The phrase "Mother of the Year" has been popping up on my Facebook feed and through other social media outlets. It seems more and more moms are using this phrase to bemoan their latest mistakes as mothers. Here's an example:
"So I didn't work out today (do I ever?) I ate garbage (cupcakes and milkshakes for dinner, we have to use up our food, people), I didn't clean my house (my daughter picked up the popcorn she spilt by eating it!) two of my kids fell asleep on the couch past their bedtime, 1 fell asleep and we didn't even know she had gone to bed, and the last one is still reading hoping that we don't notice he's still awake. Yeah, I'm no mother of the year... but it was a good day, everyone survived, and that's all I can ask for!"
What this post doesn't reveal, however, is that this woman has four children and is preparing to sell her house and move to a new state, all while her husband is working out of town. She has many talents and often shares them with others. So if you, like my Facebook friend, are feeling like a failure for feeding your children cereal for dinner, losing your temper or forgetting school picture day, don't despair and don't self-deprecate. You are in the running for the true Mother of the Year for these four reasons.
There is no guilt like mommy guilt. Mothers are often too hard on themselves, but we can't help it because we care. We care what we feed our children and that they are dressed and groomed. We care about keeping them happy and healthy, all while teaching them how to navigate life, develop talents and be successful. If you feel like you are failing at these things, it's OK. You are a good mother because you care.
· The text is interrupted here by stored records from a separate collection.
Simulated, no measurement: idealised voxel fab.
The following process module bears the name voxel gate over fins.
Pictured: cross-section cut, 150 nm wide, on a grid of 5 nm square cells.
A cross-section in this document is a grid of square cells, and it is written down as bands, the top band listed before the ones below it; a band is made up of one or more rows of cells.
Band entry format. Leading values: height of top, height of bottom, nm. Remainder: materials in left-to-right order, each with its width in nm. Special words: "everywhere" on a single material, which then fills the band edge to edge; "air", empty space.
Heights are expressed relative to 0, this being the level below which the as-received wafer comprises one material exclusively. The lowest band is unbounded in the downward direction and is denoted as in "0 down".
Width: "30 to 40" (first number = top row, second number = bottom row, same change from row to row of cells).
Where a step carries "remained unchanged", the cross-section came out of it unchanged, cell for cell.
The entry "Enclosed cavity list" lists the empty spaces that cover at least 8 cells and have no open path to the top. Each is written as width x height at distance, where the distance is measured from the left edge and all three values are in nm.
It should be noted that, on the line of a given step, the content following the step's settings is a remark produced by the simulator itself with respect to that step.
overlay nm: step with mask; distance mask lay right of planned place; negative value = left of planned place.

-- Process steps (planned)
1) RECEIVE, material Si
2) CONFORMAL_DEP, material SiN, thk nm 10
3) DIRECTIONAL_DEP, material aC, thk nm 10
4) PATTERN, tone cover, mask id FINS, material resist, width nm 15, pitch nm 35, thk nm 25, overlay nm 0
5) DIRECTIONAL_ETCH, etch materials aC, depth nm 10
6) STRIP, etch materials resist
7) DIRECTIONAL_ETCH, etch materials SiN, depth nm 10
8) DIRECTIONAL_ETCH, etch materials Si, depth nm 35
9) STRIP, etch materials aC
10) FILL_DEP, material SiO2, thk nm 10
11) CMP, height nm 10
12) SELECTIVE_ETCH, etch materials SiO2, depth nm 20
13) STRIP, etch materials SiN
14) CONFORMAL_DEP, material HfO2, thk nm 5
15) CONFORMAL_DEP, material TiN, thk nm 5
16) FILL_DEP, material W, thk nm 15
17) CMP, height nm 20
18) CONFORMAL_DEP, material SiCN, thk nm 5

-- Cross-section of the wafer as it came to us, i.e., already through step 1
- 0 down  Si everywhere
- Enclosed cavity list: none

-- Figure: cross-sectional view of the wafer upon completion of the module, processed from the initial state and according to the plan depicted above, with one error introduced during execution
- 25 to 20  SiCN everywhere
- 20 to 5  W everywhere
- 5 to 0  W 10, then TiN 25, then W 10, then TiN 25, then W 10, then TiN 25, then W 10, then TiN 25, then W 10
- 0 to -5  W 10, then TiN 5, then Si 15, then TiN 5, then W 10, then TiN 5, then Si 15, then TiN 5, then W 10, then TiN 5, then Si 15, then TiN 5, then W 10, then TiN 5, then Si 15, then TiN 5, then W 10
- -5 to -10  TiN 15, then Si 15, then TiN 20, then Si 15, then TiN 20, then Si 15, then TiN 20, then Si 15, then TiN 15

I've tried hairstyles that fail, healthy meals that are rejected by everyone (including me), and holiday traditions that leave me frustrated and frazzled. But I try. Mothers of the Year try hard to help their families. They wake up sleeping teenagers in time to get to school, drive children to enriching activities, work more than one job so their kids have what they need, and keep the household running. In motherhood, you definitely get points for trying.
Your children love you
I have a photograph I look at often. It was taken in the spring. I am holding hands with my two youngest daughters. Two of us are looking at the camera and smiling, but my 3 year-old is gazing up at me with the most adoring grin on her face. That photo is evidence that I am loved.
Your children love you too, despite the fact you drive them to school in your pajamas and force them to try kale. They love you not because you do their laundry (or teach them to do their own), but because they can feel how much you love them. Even though they don't always show it, your children love you.
No one could take your place
When I leave town and have to give instructions for taking care of the house and kids, even if my husband is in charge, I realize how much I know. I know when the school bus comes, who doesn't like peanut butter, which socks belong to which child and how to keep everyone on track. If your home is cluttered, it's not because you aren't doing your job. It's because your job is a big one. I manage 5 lives, not counting my husband's. Your home would be very different without you.
It's absolutely fine to call yourself "Mother of the Year" when you make a mistake. Adding a little humor and realism to life is refreshing. However, you need to realize that the work you do as a mother is irreplaceable and important. And if there was a "Mother of the Year" contest, we'd all win. Now where do I pick up my tiara?